One of the ratings the students gave was of how easy the course was, on a five point scale from 1 (hard) to 5 (easy).

These are the average “Easiness” scores for the six largest courses named above:

easiness = np.array([3.16, 3.06, 2.71, 3.32, 3.05, 2.65])

The top (largest) discipline is:

disciplines[0]
'English'

The Easiness rating for that course is:

easiness[0]
3.16

and so on.

Boolean arrays#

Boolean arrays are arrays that contain values that are one of True or False.

Here is a Boolean array, created from applying a comparison to an array:

greater_than_3 = easiness > 3
greater_than_3
array([ True,  True, False,  True,  True, False])

This has a True value at the positions of elements > 3, and False otherwise.

We can do things like count the number of True values in the Boolean array:

np.count_nonzero(greater_than_3)
4

Now let us say that we wanted to get the elements from easiness that are greater than 3. That is, we want to get the elements in easiness for which the corresponding element in greater_than_3 is True.

We can do this with Boolean array indexing. The Boolean array goes between the square brackets, after the array name. As a reminder:

# The easiness array
easiness
array([3.16, 3.06, 2.71, 3.32, 3.05, 2.65])
# The greater_than_3 Boolean array
greater_than_3
array([ True,  True, False,  True,  True, False])

We put the Boolean array between square brackets, after the array we want to get values from, like this:

# Boolean indexing into the easiness array.
easiness[greater_than_3]
array([3.16, 3.06, 3.32, 3.05])

We have selected the numbers in easiness that are greater than 3.

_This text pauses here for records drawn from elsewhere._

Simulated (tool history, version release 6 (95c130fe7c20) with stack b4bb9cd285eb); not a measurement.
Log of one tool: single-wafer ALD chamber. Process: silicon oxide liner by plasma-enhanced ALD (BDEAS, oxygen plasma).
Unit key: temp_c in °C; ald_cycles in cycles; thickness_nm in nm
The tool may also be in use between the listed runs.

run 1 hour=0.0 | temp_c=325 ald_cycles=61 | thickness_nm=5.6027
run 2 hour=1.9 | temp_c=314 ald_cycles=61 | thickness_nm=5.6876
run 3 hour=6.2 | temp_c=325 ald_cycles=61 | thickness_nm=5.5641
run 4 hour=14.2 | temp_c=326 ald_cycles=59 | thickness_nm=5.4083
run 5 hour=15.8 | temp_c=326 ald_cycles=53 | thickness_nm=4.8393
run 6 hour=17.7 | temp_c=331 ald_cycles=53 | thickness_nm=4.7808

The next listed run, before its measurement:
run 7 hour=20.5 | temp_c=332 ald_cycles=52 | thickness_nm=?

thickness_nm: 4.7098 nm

See the picture below for an illustration of what is happening:

We can use this same Boolean array to index into another array. For example, here we show the discipline names corresponding to the courses with Easiness scores greater than 3:

disciplines[greater_than_3]
array(['English', 'Mathematics', 'Psychology', 'History'], dtype='<U11')

See the picture below for an illustration of how this works:

Setting values with Boolean arrays#

You have seen, above, that Boolean indexing can select values from an array:

# Create the Boolean array
another_array = np.array([2, 3, 4, 2, 1, 5, 1, 0, 3])
are_gt_2 = another_array > 2
are_gt_2
array([False,  True,  True, False, False,  True, False, False,  True])
# Get the values by indexing with the Boolean array.
# Return only the values of 'another_array' where the Boolean array has True.
another_array[are_gt_2]
array([3, 4, 5, 3])

Given what you know, what do you think would happen with:

another_array[are_gt_2] = 10
another_array

Try it.